About the blog and the authoress

About this blog

"TV matters and me" is a thoughtful, popular and completely grammatically correct blog run by a stunning Scandinavian woman that spends her day pondering deep thoughts, being sexy, acing every thing at University, eating healthily, loving fashion, playing sports and looking fabulous all the time.

That is all a lie

"TV matters and me" is a little corner of the world wide web that belongs to a Scandinavian woman in her twenties that does not have it all figured out. Your archetypal nerd with an obsessive interest in history, culture, chocolate and chips, literature, film and TV, music, writing and language and who couldn't care less about fashion. A 20th century girl, trying to figure out live in a 21st century world (still learning how on earth to operate an i-pad) while behaving much like someone from the 19th century. And an English student that hates spelling more than anything, notices language everywhere she goes and spends most of her day in the company of the English language.

This blog does not necessarily deep, penetrating or thoughtful insight into TV culture and the shows Castle, Crimina Minds, Parks and Recreation, NCIS and NCIS:Los Angeles. This blog takes a view on and criticizes the content of the shows and media, never the people involved. It offers a different insight on those shows and media in general covering topics such as characterization, racism, language, culture, feminism, international matters, controversial subjects, how those things are dealt with in the TV world and the opinions of the writer on the subject. And there are regular shallow posts as well and the grammar is never 100% correct.

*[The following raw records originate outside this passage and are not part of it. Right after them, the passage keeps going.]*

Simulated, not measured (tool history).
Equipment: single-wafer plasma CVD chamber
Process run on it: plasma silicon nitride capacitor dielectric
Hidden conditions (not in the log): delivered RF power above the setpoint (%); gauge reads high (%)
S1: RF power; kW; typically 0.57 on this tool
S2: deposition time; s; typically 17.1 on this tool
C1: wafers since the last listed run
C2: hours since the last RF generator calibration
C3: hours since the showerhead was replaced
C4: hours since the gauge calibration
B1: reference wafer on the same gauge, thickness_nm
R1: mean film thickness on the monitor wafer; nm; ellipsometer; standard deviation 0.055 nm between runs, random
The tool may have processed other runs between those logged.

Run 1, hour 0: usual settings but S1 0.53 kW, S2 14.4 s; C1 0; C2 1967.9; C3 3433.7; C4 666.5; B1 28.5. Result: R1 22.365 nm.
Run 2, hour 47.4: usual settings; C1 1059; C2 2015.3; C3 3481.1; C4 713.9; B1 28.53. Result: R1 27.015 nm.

The aim is to criticize and look at TV shows and media from a different perspective, the relationship between those who consume media and those who create it and how it both affects the world and how the consumer affects the media in turn and how it deals with reality. It also explores the English language in media and the joys and pains of dealing with the language as a non-native speaker and how it continues both to challenge and delight.